Get the Most Out of Social Media w/ Reciprocity
Posted on 31 October 2009 by jasonverdelli
In this post I want to cover an important topic that will help you start seeing better results using social media. As I was doing research lately, I found many discussion and tweets about how to start properly using social media for business. The reason why this is seemingly difficult is because you know you don’t want to come across as annoying or as a spammer while at the same time you want to start building relationships that turn into dollars, at least from a business perspective. My key fundamental guideline behind using social media for business is to “CREATE VALUE OPPORTUNITIES”. This is a practice otherwise known as reciprocity. When you start looking at the connections that you have on LinkedIn, friends/fans on Facebook and/or followers on Twitter, start asking yourself “how can I be valuable to everyone connected to me”. This goes beyond what you think is valuable. It requires a small bit of research and conversation on your part. Remember, being successful using social media requires work, there is no getting around this.
When you create value to people that you are connected with on your social networks, you will find it much easier to ask for what you want versus trying to think of ways to persuade them. It’s really that simple. Most of the people I know that are successful using social media to grow their business have simply positioned themselves as valuable to others connected to them on their social networks. They simply ask for what they want.
So let’s break this down a bit further.
I have devised a list of the ways that you can start creating reciprocity (i.e. exchanged value) with others:
- Read their profiles and comment back to them about it. People like to know that others are taking a level of interest in them
- Comment on a status updated they posted that you can relate to
- Introduce them to someone within your network. Essentially start levering your connections to build new ones.
- Offer to write an article about them on your blog
- Invite them to join you on your internet radio show (i.e. Blog Talk Radio)

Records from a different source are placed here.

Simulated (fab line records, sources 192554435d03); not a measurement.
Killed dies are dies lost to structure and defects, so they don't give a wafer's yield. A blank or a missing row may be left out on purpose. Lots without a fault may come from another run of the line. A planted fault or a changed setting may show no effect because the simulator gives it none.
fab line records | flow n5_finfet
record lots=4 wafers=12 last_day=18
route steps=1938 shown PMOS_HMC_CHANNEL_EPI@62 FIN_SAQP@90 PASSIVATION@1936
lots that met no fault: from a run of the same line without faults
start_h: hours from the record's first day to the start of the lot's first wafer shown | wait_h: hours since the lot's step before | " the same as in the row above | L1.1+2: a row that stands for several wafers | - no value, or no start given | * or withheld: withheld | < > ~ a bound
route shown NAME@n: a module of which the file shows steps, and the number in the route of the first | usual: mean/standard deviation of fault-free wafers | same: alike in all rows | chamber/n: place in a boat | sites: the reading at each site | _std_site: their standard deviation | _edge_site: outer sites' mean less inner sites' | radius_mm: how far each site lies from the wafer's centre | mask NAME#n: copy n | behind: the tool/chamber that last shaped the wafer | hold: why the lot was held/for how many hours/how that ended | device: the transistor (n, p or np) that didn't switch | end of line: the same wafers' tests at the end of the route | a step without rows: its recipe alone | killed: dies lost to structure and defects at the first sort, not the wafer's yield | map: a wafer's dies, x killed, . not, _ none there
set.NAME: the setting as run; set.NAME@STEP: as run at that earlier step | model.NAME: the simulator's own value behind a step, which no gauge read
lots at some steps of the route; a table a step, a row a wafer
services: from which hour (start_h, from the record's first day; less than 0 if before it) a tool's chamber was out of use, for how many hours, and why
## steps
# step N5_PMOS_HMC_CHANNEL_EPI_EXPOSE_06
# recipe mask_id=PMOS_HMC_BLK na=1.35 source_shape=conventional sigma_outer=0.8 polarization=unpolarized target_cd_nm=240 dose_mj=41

- Offer to include them in your next email newsletter
- Tweet a message out to your followers on Twitter or any other social network allowing for status updates
- Invite them to a new website that you just joined
- Give them a recommendation on LinkedIn
- Re-Tweet their blog posts and/or news articles
- Join their email newsletter and when you receive it, forward to some of your close contacts. If they review their statistics, they will be able to see that you were the one that forwarded their email to others
- Ask them to join a relevant group that you are hosting or involved in on LinkedIn or any other social network
- Give them something for free. Send them a resourceful document that you feel is valuable and pertainant to their business – for example, I usually send people my growing 15-20 page document of valuable social media websites that are free to use and effective. What a better way to start providing value and educating them about what you do at the same time.
These are just a few of many effective ways that you can start creating value for your connections. What happens here is that by implementing some of these methods you will start to find that these people will start becoming interested in you. In the beginning you took the time to focus on them in order to create value in the relationship. Once they start seeing your efforts as valuable to them you will see a relationship starting to build. Again, this doesn’t necessarily have to be backed-up by face-to-face meetings even though they are definitely effective. This requires patience in the beginning, but will pay large dividends in the end.
So now that you have been implementing some of the different ways to create value in the relationship, what’s next? Start focusing on what you want out of the relationship. Through this thought process you will want to ask questions to yourself such as “Is this person a potential end customer or are they a connector to others that may be potential customers”. You walk a fine line when always viewing your direct connections as potential end customers because you risk possibly souring the relationship through the sales process. I generally think of people that are directly connect to me as people that are connect to others that would fit nicely as a client for me. Even though my direct connections may be potential clients, I don’t go into the sales process with them. It generally happens naturally as they will start attracting themselves to your product or service. With this in mind, make a list of the things you are giving and want to get out of the relationship.
Below I have provided you with an excel sheet that you can use as a worksheet to keep track of your relationships. It is simple and works well. Your main goal in the beginning should be to concentrate on one contact per day. Think about this, if you could work on reciprocity (i.e. exchanging value) with one connection per day, that is 365 new people during a year that become avid fans and loyal connections. Think of what can come out of this for you.
Here is the worksheet:
Download Reciprocity Worksheet
To finish, I urge you to start paying attention and developing value to 1 connection per day while using the reciprocity worksheet as a tracking tool. You will start to see how powerful strengthening relationships with your connections on the social networks can really be. Ultimately you will be in a better position to ask for what you want without souring relationships. This concept goes along with the post I wrote about Quality versus Quantity in Social Media. That is another great read.
Thank you so much for reading this article and if you have any questions, please feel free to let me know. My premium membership available here on jasonverdelli.com may help you in implementing this strategy and others. I am only accepting 100 premium members so I urge to to consider. Here is a link to Learn More About the Premium Membership.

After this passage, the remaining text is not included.